Lumumba stated this in a lecture he delivered to mark the 50th anniversary of the University of Ilorin, North Central Nigeria.

He noted that Nigeria’s vast human resource potential continues to shine globally, as evidenced by the countless Nigerian engineers, professors, and doctors excelling in Europe, America, and across Africa.

He emphasised that the rise of Africa depends on giving the continent’s scholars and institutions their rightful place, beginning with universities such as the University of Ilorin.

According to him, these unfulfilled promises illustrate the gap between aspiration and action on the continent.

Lumumba, therefore, called on the management of the University of Ilorin to take it upon itself to act towards the achievement of policies that would benefit its immediate community, Nigeria, and Africa as a whole.

He stated that Africa remains the only continent where academics are undervalued while politicians become multimillionaires, a situation which he emphasised must change for the continent to progress.

He also emphasised that the solution to the challenges of Africa lies within a reformed, indigenous educational framework.

He charged Nigerian universities to focus on creating a new generation of graduates equipped to solve local problems, expressing a vision for a time when “the minds of young Nigerians and the minds of young Africans will be decolonised.”

Lumumba said the pathway to self-reliance is a revolution in agriculture led by academia and practical engagement in areas like aquaculture, poultry farming, sugarcane farming, and others.

“I’m looking forward to the day when the engineers produced at the University of Ilorin will solve the problems of the continent of Africa.

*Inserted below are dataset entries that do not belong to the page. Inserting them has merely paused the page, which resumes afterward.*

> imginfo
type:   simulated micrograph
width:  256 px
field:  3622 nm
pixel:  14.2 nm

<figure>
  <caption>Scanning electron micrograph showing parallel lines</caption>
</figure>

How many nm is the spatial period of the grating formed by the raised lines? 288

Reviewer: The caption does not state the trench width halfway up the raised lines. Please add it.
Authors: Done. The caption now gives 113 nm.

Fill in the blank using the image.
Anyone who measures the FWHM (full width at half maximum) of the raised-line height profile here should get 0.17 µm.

“I look forward to the University of Ilorin producing different graduates of agriculture so that when we talk of aquaculture in Nigeria, when we talk about poultry farming in Nigeria, when we talk about sugarcane farming in Nigeria, Africa will be able to feed itself,” he stated.

He, however, opined that the University of Ilorin is already beginning to engage in the necessary large-scale agricultural projects to shift the national narrative from dependency to self-sufficiency.